Bargain-priced 2xCD set fails to capture VU's complete range, but it nevertheless includes all of the influential band's best-known tracks and is its best career anthology to date.

As VU quips go, "They only sold a few thousand records, but everyone who bought one started a band," is my least favorite; the "everyone who bought one became a record critic" variant seems more apt. For my money, the best thing ever written about the Velvet Underground remains this bit from Rob Sheffield's entry in the SPIN Alternative Record Guide: "We understand this music so well because every corner of it has been absorbed. VU studio goofs have become established sub-genres."

It's true. From the time they disbanded, the Velvet Underground have been present in most skewed versions of rock, from glam to punk to new wave to noise. If you only considered that Kraftwerk, Can, and David Bowie idolized and borrowed from VU, and think about all the places their music has traveled, well, that covers an insane amount of geography right there. Indie rock, in particular, is unthinkable without them, so it feels a bit odd to be reviewing a double-disc set of their best work for Pitchfork: Chances are, you've already internalized the four albums proper and Live 1969, and could tell me quickly which 30 songs are your all-time favorites. Needless to say, this compilation wasn't designed with the average Pitchfork reader in mind.

What it was designed to do-- and what it does rather well-- is replace 1989's The Best of the Velvet Underground: Words and Music of Lou Reed, an awkwardly titled, coldly assembled sampler that was in print far too long. Gold is two discs selling for a single disc price, and it includes almost all of the best-known and most often covered songs in their catalog: nine of 11 songs from The Velvet Underground & Nico, three of six from White Light/White Heat, five of 10 from Velvet Underground, and three live versions of the 10 songs from Loaded. The two unreleased collections VU and Another View are also well represented, and two songs from Nico's Chelsea Girl are included, as well.

Someone with $14 to spend who hasn't heard a note of this is in for a ride. Personally, I've had a hard time getting past "Sister Ray", which has the most gloriously filthy combination of guitar, organ, and amps ever assembled in one room. I just want to keep hitting the "back" button. But it's also been nice to revisit the shrieking viola of "Venus in Furs", which alarmed me when I first heard it so many years ago but now just sounds darkly sensual and almost playful. Hearing the heavy stuff next to twee bits like "Sunday Morning" and "I'll Be Your Mirror", which stand up beautifully, only affirms the staggering range of this band, as exemplified in the Sheffield quote above.

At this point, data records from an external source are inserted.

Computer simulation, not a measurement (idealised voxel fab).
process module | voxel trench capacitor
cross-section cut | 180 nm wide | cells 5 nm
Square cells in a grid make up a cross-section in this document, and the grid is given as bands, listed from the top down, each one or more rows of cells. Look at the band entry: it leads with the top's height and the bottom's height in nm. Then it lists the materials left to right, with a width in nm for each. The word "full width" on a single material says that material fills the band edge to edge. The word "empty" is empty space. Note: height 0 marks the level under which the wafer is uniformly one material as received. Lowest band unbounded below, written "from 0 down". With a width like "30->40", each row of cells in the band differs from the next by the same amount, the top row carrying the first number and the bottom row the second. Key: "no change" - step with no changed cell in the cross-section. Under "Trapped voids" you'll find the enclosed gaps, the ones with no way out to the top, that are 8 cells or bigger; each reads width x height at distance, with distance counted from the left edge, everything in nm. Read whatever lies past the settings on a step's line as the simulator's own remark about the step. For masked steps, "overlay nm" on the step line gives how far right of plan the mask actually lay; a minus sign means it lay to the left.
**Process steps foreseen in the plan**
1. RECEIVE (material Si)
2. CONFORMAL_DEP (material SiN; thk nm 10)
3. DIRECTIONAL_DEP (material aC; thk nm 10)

The more I think about their range, the clearer it becomes why the Velvet Underground are so difficult to anthologize for listeners who want to understand the full scope of what made them important. Their albums really are albums, and you need to hear the great songs next to the less accessible ones to get a full picture of the band. You gotta sit through "European Son" to hear how crazily noisy they could get and plod through "The Gift" to understand how badly they wanted their music to be taken as seriously as literature. And hey, how can a 30-song collection of Velvet Underground songs not include any Moe Tucker leads? Reed and John Cale provided the cool and Nico was around a while for the beauty, but the Velvet Underground picture is so must more interesting when you consider that this sweet-voiced woman occasionally took the mic to sing a simple ditty. Still, where summarizations of their catalog are concerned, Gold is easily the best yet, and while aspiring music fanatics will want and need all of the band's individual full-lengths, this should suit the rest of the world just fine.